TAIPEI (Taiwan News) — Taiwan Institute of Economic Research researcher Liu Pei-chen (劉佩真) said Tuesday that TSMC’s NT$3.29 trillion (US$100 billion) investment in the US will not weaken Taiwan’s power as a chip manufacturing leader.
Announced by US President Donald Trump and TSMC Chairman and CEO C.C. Wei (魏哲家) on Monday, the investment calls for building three chip fabs, two advanced packaging plants, and an R&D center in the US. Trump said this investment would prevent high tariffs on chips exported to the US.
Liu said TSMC’s investment is bigger than expected, likely meeting Trump’s demands. The move has pros and cons, per CNA.
First, TSMC is not buying out Intel as rumored but making an independent investment. This move allows it to maintain an edge over competitors Intel and Samsung, strengthen ties with US clients, and leverage US resources such as water, electricity, and land, Liu said.
However, TSMC’s expanded US presence will dilute Taiwan’s semiconductor production, particularly in advanced processes. Liu estimated that as the chipmaker’s Arizona fabs begin mass production, Taiwan’s share of semiconductor manufacturing may gradually decrease to 75%-80%.
Liu added that TSMC will also face challenges in cost management, adapting to US work culture, and securing semiconductor talent. Still, she emphasized that Taiwan’s comprehensive supply chain, clustering advantages, and lower labor costs will ensure that it remains the main hub for TSMC’s advanced manufacturing and packaging.

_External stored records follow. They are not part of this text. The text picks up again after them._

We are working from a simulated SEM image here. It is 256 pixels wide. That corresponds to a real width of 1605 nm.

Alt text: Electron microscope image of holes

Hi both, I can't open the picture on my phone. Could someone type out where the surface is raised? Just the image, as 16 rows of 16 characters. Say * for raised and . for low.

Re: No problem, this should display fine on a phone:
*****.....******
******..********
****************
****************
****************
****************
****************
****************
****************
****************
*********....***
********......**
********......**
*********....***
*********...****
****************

Taishin Securities Investment Advisory Deputy General Manager Huang Wen-ching (黃文清) said the key issue now is how TSMC manages its overseas construction costs, per CNA.
The market is concerned that the higher manufacturing costs in the US could impact profitability, making cost control a major challenge for TSMC. While this may cause short-term stock price fluctuations, TSMC’s global leadership in AI-related technologies ensures long-term potential, he added.